We’re back again with my fun “10 cookies for Valentine’s Day” series (do these technically count as cookies, though? haha), and I cannot wait for you to try this one! My third addition to the series are my NEW Easy Chocolate Peanut Butter Hearts are inspired by the favorite chocolate peanut butter hearts by Reeses. With a soft peanut butter center (just like Reeses) and chocolate shell, they have quickly became a new favorite here at our house! These are SO DANG GOOD, you guys!

Look familiar? That’s because I made a chocolate peanut butter tree version at Christmas!

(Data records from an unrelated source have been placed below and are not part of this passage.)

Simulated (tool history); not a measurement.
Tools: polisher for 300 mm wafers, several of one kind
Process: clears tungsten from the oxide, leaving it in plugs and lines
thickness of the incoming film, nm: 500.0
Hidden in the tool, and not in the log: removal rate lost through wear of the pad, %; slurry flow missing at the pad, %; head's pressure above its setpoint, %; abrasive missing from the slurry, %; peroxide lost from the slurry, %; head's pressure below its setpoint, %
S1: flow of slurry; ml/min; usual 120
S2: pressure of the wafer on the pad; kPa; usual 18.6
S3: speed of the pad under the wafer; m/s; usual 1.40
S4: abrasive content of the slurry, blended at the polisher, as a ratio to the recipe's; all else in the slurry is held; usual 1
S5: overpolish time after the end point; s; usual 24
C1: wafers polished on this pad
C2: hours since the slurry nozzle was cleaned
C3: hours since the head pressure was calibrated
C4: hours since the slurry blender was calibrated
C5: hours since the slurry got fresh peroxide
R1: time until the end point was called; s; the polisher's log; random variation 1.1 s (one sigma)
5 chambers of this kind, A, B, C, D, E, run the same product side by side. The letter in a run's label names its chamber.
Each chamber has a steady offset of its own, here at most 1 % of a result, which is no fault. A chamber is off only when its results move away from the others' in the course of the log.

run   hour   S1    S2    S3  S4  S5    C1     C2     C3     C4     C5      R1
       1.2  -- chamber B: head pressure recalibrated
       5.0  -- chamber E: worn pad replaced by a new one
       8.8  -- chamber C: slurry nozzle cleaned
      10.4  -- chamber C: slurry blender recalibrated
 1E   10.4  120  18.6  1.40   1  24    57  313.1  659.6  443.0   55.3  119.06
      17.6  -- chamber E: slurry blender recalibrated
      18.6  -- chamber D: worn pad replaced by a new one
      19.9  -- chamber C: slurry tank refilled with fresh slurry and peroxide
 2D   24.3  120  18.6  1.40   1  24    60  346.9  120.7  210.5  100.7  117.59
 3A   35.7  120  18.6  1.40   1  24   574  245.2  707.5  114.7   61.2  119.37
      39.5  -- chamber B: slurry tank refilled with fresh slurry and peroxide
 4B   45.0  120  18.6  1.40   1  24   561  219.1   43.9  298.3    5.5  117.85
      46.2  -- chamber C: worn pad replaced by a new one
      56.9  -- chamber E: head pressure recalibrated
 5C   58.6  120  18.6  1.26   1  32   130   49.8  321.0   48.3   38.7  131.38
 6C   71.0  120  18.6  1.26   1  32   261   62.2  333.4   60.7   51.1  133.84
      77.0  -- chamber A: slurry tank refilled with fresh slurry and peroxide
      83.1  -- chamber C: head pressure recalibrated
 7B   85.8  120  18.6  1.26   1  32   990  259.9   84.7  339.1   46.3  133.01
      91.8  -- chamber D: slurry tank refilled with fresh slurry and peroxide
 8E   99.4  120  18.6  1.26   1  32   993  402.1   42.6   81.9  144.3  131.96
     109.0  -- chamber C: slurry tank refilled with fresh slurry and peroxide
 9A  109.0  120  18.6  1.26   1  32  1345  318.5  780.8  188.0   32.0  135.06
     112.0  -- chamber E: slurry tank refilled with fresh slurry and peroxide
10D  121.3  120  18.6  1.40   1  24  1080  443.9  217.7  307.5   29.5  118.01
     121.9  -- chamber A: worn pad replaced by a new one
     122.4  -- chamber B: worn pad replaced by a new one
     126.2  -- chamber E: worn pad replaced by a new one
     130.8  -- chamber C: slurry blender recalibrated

DO THEY TASTE LIKE THE REAL THING?

Yes, yes, and yes! These are basically are the real thing. They taste just like, if even better than, the classic peanut butter cup we all know and love. Good news is, with my Chocolate Covered Peanut Butter Hearts, you have more of that gorgeous peanut butter chocolate taste to enjoy. Why? Well, these are huge :). More PB Chocolate to go around with a bigger heart shape. You an always make a smaller, more bite-sized, version. Just use a smaller cookie cutter!

HOW TO MAKE CHOCOLATE PEANUT BUTTER hearts

First, you start with the filling! Oh, this filling. I could eat it with a spoon, it’s so tasty!

INGREDIENTS FOR PEANUT BUTTER CUP FILLING:

  • Unsalted butter – make sure it’s not too firm, but not melted. So leave it out at room temp for about 10 minutes so that the mixer will have a better chance of blending the butter into the peanut butter.
  • Sugar – Granulated Sugar
  • Peanut butter – I used Skippy brand for it’s sweetness and creaminess.
  • Salt – you only need about a half teaspoon.
  • Vanilla – I love a good quality vanilla or Mexican vanilla.
  • Powdered sugar – no need to sift, just turn the mixer on low speed and add it in a little at a time to avoid the powdered sugar flying everywhere. If you know, you know 
  • Chocolate Melts – I used this Ghirardelli version and it’s SUPER tasty.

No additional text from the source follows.